LA Times Op-Ed by Adam Shatz Gets International Law Wrong

Developing his own unique standards of international law, ones which he applies only to Israel, Adam Shatz penned an Op-Ed on August 1, 2006 in the Los Angeles Times filled with distortions and misrepresentations. Tellingly headlined “‘Oops, Sorry’ Doesn’t Let Israel Off the Hook,”the writer condemns Israel by insisting that whether or not it was the Jewish state’s intention to harm civilians is irrelevant, a claim which has no basis in international law. Shatz, the literary editor of the Nation, would be better off sticking to writing about fiction in that fringe publication.

New Standard for Israeli Actions

Shatz reduces a clear principle in international law — that the proportionate killing of civilians is permissible if necessary to achieve a military objective – to “another argument made by Israel’s defenders”:

Another argument made by Israel’s defenders is that it cannot be held responsible for killing civilians in militant strongholds.

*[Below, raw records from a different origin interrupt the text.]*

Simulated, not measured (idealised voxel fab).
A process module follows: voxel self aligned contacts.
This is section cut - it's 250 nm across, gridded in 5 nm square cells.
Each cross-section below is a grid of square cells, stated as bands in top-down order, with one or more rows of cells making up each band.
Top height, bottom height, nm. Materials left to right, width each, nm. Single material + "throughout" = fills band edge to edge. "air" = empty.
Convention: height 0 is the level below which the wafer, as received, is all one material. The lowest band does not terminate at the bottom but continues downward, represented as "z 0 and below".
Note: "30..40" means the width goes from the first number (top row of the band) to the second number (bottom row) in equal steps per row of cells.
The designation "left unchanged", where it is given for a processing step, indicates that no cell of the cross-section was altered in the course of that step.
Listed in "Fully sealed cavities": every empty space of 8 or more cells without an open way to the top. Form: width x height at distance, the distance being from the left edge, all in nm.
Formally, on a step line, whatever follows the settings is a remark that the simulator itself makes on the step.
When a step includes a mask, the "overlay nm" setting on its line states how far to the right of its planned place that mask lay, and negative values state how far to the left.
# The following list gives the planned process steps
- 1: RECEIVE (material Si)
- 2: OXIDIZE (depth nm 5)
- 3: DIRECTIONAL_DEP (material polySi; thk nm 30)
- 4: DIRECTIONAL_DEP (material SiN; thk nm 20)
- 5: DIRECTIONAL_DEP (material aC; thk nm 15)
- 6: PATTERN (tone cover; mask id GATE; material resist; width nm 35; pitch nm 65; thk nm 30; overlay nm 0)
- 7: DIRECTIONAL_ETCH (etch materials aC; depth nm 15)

Michael Walzer, the influential Princeton moral philosopher and author of ‘Just and Unjust Wars,’ recently opined in the New Republic that when Arab guerrillas ‘launch rocket attacks from civilian areas, they are themselves responsible – and no one else is – for the civilian deaths caused by Israeli counterfire.’ One expects this rationalization of collective punishment from a defense minister; coming from a ‘just war’ theorist it is most odd. (By this criterion, the French Resistance would have been ‘responsible’ if the Nazis had destroyed a village sheltering anti-Fascist partisans.)

In actuality, the laws of war clearly allow for attacking targets which will contribute to the war effort, even if civilians will be harmed. Article 51 of Protocol 1, Additional to the Geneva Conventions, 1977, entitled “Protection of the Civilian Population,” lays out the rules governing treatment of civilians in wartime. The relevant section states:

4. Indiscriminate attacks are prohibited. Indiscriminate attacks are:

a. those which are not directed at a specific military objective;

b. those which employ a method or means of combat which cannot be directed at a specific military objective; or

c. those which employ a method or means of combat the effects of which cannot be limited as required by this Protocol; and consequently, in each such case, are of a nature to strike military objectives and civilians or civilian objects without distinction.

5. Among others, the following types of attacks are to be considered as indiscriminate:

a. an attack by bombardment by any methods or means which treats as a single military objective a number of clearly separated and distinct military objectives located in a city, town, village or other area containing a similar concentration of civilians or civilian objects; and

b. an attack which may be expected to cause incidental loss of civilian life, injury to civilians, damage to civilian objects, or a combination thereof, which would be excessive in relation to the concrete and direct military advantage anticipated.

Thus, an attack on a military target in which civilians would be killed is permissible so long as the civilian losses would not be excessive “in relation to the concrete and direct military advantage anticipated.

Shatz goes on to quote comments by Kenneth Roth, executive director of Human Rights Watch, to support his claims. But even Roth, no friend of Israel, has recognized the fact that the killing of civilians located in militant strongholds is backed by international law, so long as the military is not Israel’s. Revealing his double standard — one for Israel and another for the rest of the world — Roth has written:

I recognize that in war some unintentional killing of noncombatants may be unavoidable. Humanitarian law provides the best standard we have for distinguishing unfortunate but unintentional loss of civilian life from the deliberate targeting of civilians for their killing through indiscriminate warfare. Only the latter are human rights violations, which the human rights movement should oppose categorically. The former must be considered in looking at the overall costs and benefits of a proposed intervention, but it is not a reason in itself to reject intervention.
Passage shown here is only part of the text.